The Jets would like to have a franchise quarterback. They don’t have one. One way to make him look more like a franchise quarterback is to give the opposing defense less time to prepare to face him.
And that’s one of the big reasons why the Jets embraced Tebowmania, with the alternative T-bone offense that now requires opposing defenses to get ready for two different attacks.
It’s an extreme extension of the common tactic of keeping the status of an injured starting quarterback close to the vest. If the upcoming foe doesn’t know who’ll be playing, the defense has to prepare for both guys.
“We’re in the ‘whatever-it-takes’ business,” defensive coordinator Mike Pettine recently told Manish Mehta of the New York Daily News. “We’re not looking for style points. People might say, ‘Well, you’re not running a NFL-style offense.’ Yeah, so what? We’re moving the ball, we’re scoring, we’re creating problems on defense. Because that’s what it does. It forces you to take extra time to prepare and you can’t get that time back.”
Pettine knows from experience. He told Mehta that, when the Jets prepared to face Tebow’s Broncos in 2011, the Jets spent so much time getting ready to defend Tebow’s read-option that there wasn’t enough time to practice defending the two-minute drill.
“I’d rather face him in practice than a game,” Pettine said.

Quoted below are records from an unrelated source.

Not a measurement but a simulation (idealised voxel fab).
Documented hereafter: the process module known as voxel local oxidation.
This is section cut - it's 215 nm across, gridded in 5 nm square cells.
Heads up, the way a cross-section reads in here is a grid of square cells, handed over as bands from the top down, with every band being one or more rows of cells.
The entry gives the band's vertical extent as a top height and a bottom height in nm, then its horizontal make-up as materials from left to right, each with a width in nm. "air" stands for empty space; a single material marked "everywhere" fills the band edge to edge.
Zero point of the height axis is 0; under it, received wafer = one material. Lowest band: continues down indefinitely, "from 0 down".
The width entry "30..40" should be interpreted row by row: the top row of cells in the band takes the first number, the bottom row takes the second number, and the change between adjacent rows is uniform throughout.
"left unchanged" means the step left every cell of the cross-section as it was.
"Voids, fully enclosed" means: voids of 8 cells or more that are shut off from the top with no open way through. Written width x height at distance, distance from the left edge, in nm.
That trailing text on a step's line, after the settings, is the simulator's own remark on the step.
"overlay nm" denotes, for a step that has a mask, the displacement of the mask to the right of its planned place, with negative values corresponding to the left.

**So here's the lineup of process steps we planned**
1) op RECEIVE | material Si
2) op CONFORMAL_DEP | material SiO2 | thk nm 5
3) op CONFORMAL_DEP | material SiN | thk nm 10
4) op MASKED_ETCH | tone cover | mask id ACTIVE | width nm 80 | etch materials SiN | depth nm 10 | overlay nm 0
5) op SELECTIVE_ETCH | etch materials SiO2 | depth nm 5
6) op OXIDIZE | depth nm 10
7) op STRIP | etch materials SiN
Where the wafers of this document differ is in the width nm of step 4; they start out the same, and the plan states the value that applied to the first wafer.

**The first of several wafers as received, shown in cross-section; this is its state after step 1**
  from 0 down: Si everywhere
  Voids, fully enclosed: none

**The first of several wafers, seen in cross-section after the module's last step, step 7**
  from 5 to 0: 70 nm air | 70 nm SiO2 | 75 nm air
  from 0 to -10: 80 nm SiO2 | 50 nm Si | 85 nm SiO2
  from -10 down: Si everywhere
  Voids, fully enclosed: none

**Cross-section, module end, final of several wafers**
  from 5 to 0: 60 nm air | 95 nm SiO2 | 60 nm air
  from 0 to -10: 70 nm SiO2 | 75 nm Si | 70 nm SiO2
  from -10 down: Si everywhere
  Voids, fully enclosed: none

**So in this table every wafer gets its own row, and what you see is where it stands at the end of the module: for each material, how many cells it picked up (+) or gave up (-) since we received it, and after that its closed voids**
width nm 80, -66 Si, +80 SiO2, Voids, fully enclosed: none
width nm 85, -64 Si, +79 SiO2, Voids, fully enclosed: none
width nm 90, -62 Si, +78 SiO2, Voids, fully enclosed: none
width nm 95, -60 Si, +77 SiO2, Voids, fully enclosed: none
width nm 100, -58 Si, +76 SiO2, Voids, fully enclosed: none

Opposing defenses apparently will be facing Tebow in games, a lot. “We’ll be all over the map with it,” Pettine said. “We’re only limited by our own creativity. Whether it’s just Mark, it’s both or it’s just Tebow out there, there’s different ways to do it and a lot of different ways to dress it up.”
The point is a valid one. What makes it a little humorous is the fact that the Jets seem to be working overtime to ensure that opposing defenses will be working overtime to prepare for the base offense under Sanchez and the Wildcat under Tebow.
To really make the Wildcat work, shouldn’t the Jets be saying as little about it as possible?